Monday, February 28, 2011
Why You Need to Partition the Database and Applications To Scale with Oracle RAC/Exadata
On Friday I talked about the fundamental difference between Oracle RAC / Exadata and DB2 pureScale. And now I want to dive deeper into why RAC applications need to be cluster-aware to perform and scale well.
Let’s use a small example to show the differences. Let’s consider a 2-server (node/member if you are RAC or pureScale) cluster and a database that is being accessed by applications connecting to these servers.

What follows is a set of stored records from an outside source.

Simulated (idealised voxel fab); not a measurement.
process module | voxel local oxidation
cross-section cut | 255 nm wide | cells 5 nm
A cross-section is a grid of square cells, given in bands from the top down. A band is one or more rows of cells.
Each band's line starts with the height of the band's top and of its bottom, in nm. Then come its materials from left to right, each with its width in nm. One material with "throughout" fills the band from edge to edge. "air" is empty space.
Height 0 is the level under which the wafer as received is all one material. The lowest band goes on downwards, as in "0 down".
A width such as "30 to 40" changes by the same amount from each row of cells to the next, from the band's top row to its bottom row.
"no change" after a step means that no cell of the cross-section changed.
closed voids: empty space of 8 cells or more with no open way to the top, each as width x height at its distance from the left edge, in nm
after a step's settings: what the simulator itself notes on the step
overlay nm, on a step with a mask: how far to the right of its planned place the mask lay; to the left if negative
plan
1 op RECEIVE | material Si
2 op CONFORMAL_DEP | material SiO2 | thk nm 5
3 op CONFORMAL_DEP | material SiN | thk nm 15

In the RAC case, if a user sends a request to server 1 to update a row, say for customer Smith, it must get that row from the database into it’s own memory, then it can work on that row (i.e. apply the transaction). Then another user sends a request to server 2 asking it to update the row for customer Jones in the database. First server 2 must read that row into memory and then it can work on it. So far there are no issues, but let’s go on.
Now what happens if another user wants to update the data for customer Jones, but is routed to server 1? In this case server 1 doesn’t have the row, it only has the row for customer Smith. So server one sends a message over to server two asking it to send the row for customer Jones over to server 1. Once server 1 has a copy of the row for customer Jones it can then work on that transaction. Now server 1 has both rows (Jones and Smith) so if a transaction affecting either customer comes to it, it can be processed right away.
The problem now is that any transaction (for customer Smith or Jones) that goes to server 2 requires that server to go to server 1 to get the resource since it has no rows that it can work on directly.
As transactions are randomly distributed amongst the two servers (in order to balance workload) the rows for the customers must be sent back and forth between the two servers. This results in very inefficient use of resources (too much network traffic and a lot of messages between the two servers to coordinate access to data). This limits the scalability of a RAC cluster and also impacts performance. To make RAC scale you have to find the bottlenecks and remove them. In most cases the bottlenecks are too much data being shipped back and forth between nodes (difficult to find in the first place because you now have to look in many different places across the cluster to find the hot spots). To solve the problem you have to repartition your application and your database to make it scale.
DB2 and pureScale on the other hand provide near linear scalability our to over 100 members (servers) with no partitioning of the application or the database.